Segmentation of Syllable Units
< PREVIOUS: Spectral Derivatives | > NEXT: Setting the Spectral Parameters |
|
|
Open Explore & Score --> Open Sound --> Select file you wish to explore (a quick preview of the sound is provided in the lower portion of the screen) & choose the Pagination option in the lower right corner; full file (recommended for smaller files) or page by page (recommended for larger files of 5 seconds or more) -->Click OK Fig 1: Open Sound window
Select Segmentation Panel tab on the left side of the window. Fig 2: Segmentation Tab Select primary Feature to segment; There are nine available options:
.
Move amplitude threshold slider located next to the sonogram screen to the appropriate level, while watching the segmentation changing below the sonogram. The yellow horizontal line on the graph indicates the level of the threshold. The feature can be shown when greater than the threshold (if ">" option is selected next to threshold) or less than the threshold (if "<" option is selected). Syllables are shown on the bottom of the graph screen in thick red line segments.
Check "Smooth feature" checkbox, the Smooth feature slider will show. Select the level to which to smooth the feature. The lowest level is 0, which means that the feature will not be smoothed. The highest level is 100, which means that smoothing window is 100 datapoints. For example, if the advance window param is set to 1 ms, then the smoothing window of 100 is 100 ms. The smoothed feature graph will appear in different colors depending on which feature is smoothed. For example, smoothed amplitude will appear in purple, while original amplitude graph is red.
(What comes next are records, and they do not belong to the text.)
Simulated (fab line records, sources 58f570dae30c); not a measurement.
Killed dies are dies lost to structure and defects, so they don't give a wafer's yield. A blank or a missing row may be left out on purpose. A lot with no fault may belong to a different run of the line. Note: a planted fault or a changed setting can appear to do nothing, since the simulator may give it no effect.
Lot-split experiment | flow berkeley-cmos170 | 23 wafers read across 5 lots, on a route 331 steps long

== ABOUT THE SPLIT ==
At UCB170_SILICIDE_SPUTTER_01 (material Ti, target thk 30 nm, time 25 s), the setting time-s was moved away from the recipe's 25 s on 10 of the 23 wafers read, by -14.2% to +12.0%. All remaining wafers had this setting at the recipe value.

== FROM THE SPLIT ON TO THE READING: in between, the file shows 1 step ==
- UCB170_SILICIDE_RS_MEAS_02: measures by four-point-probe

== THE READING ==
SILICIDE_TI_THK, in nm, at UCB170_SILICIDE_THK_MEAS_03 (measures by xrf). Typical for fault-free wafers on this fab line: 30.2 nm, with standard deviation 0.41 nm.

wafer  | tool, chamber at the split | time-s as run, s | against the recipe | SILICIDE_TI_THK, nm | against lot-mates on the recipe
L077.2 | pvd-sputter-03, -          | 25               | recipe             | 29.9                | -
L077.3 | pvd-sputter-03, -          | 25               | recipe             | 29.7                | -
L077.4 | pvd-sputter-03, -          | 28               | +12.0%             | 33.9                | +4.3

Check "Adapt Threshold" checkbox, the Adaptive threshold slider will show. Select the level to which to adapt the threshold, such that threshold increases with the mean amplitude. This allows better detection of low amplitude sounds (e.g., in the beginning of the file). The lowest level is 200, which means that threshold is adapted every 200 slices, making it of the similar shape as smoothed feature graph. The highest level is 900, the threshold is adapted every 900 slices, making it almost a straight horizontal line. That is, at the extreme, smooth threshold becomes identical to the fixed threshold. Adjusting the threshold level with the slider will move the adapted threshold so that the mean of the threshold is on the level selected by the slider (i.e. the adjusted threshold will move up and down as slider is moving). The threshold is indicated by the thick yellow line. As with fixed amplitude, the feature can be shown when greater than the threshold or less than the threshold. warning: using adapt threshold in pagination mode (small windows) will affect the segmentation.
Check "Segment by Secondary Feature" checkbox, the secondary feature controls as well as secondary threshold slider will show. Select a secondary feature to segment by. Select whether you want to segment by combining both features (Primary feature AND Secondary feature), or segment by either feature (Primary feature OR Secondary feature). Use the secondary threshold slider to select the threshold level. The secondary feature can be shown when greater than the threshold (if ">" option is selected next to secondary threshold) or less than the threshold (if "<" option is selected). The secondary feature may be the same as the primary feature (usually smoothed) or set up the threshold min and max by using primary and secondary thresholds. For example, as seen in the figure above, our segmentation is too liberal in the edges. Using fixed amplitude threshold as a secondary feature solves this problem by imposing a minimum amplitude threshold:
Click Preview button located below the graph screen. The preview of the entire file will appear. In Page by Page mode, click on the portion of the sound in the preview screen that you wish to view in detail and/or segment. The graph screen will show the portion of the file highlighted in Preview screen.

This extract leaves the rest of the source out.